This Recession Was Brought to You by the Letters U, V and L
Why are downturns labeled with letters?
A popular question for economists lately has been what shape this recession will take. Will it be a “U,” a “V,” or maybe an “L”? Could we even find ourselves caught up in the roller coaster of a “W,” just when we think we’ve finally voted out that letter once and for all? What’s with the alphabet soup?
This categorization is a kind of verbal shorthand for describing the shape of the ups and downs of the gross domestic product and the broader economy. It’s not an exact science, which is part of the reason there’s so much debate about which type the United States is experiencing. There’s no governing body or think tank tasked with crunching the numbers and officially declaring a recession one letter or another.

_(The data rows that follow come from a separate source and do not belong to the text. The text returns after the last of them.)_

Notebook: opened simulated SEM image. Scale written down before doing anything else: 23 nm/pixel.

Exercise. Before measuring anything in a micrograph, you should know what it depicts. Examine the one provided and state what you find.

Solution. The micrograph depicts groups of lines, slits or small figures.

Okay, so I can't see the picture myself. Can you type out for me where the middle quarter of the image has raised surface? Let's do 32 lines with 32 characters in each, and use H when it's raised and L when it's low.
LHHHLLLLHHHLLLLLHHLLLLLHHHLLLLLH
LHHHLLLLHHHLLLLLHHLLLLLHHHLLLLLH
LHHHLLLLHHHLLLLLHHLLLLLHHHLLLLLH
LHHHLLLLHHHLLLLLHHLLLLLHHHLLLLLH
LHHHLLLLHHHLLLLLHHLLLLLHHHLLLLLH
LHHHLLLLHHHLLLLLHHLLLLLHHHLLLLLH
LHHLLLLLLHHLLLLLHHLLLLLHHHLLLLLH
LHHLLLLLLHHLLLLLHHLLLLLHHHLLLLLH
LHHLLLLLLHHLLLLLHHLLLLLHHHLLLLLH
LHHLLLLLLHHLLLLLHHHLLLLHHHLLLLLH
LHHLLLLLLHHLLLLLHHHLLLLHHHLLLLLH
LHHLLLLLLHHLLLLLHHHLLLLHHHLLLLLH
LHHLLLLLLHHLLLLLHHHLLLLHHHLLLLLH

In general, V-shaped recessions are those that last for a few quarters, while the more unpleasant U-shaped recessions can drag on for up to a couple of years. It’s the difference between a head cold that clears your system in a week and a case of bronchitis that leaves you hacking into tissues all month.
V-shaped recessions are also considered to be shallower and less devastating in their scope, although this isn’t reflected in the letter-labeling. (No one’s asking about uppercase versus lowercase U’s and V’s, at least not yet.) V-shaped recessions are those in which GDP and correlating metrics like employment and sales don’t slide as much.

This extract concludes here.